An In-House Scientific Article Summarizer I Built at Beijing Nievedor
I built an internal scientific article summarizer at Beijing Nievedor Intelligent Technology Co., Ltd. to make AI papers easier to consume for non-experts.
It’s an in-house tool, so no links or code here — just a quick portfolio-style overview.
What I Built
A bilingual (Chinese/English) summarization app that turns papers and articles into readable summaries with user-controlled output.
Key Features
- Multilingual end-to-end: UI, input, and output support Chinese and English
- Flexible input: PDF upload, plain text, URL-to-Markdown, or direct text (including multi-file)
- Custom summaries: choose length and style (layman-friendly, technical, bullet points)
- Visual understanding: key figures/plots are identified with PDF-Extract-Kit, cropped out, and embedded into the final summary with inline references
- Performance at scale: The large PDF bottleneck was solved by adding a preprocessing step where extracted text is used to identify the pages with the most important information and figures, passing only the top 10 pages to the heavier figure detection models.

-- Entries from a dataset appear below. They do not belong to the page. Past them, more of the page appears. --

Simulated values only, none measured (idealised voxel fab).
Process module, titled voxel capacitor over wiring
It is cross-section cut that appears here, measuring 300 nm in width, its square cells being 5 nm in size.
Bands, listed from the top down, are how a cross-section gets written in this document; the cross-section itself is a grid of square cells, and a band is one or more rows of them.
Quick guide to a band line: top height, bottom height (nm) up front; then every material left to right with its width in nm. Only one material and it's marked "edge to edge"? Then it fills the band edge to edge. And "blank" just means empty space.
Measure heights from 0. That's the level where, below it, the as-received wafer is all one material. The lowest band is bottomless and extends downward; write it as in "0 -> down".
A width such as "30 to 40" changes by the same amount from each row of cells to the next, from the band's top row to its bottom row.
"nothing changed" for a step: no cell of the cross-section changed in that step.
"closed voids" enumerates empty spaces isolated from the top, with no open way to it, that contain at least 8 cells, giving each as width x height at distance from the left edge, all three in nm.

- Feedback loop: bilingual ratings + comments stored to iterate on quality
Technical Stack (High Level)
- Python + Streamlit UI
- LangChain / LangGraph for pipeline orchestration (stateful, debuggable)
- PDF-Extract-Kit for figure/plot detection and cropping
- HTML parsing to Markdown
- Model API for summarization + multimodal visual descriptions
Deployment
Runs on a local-network machine in the office with secrets managed via environment variables.
What’s Next
Better audience adaptation, more output formats, and smarter performance handling for very large PDFs.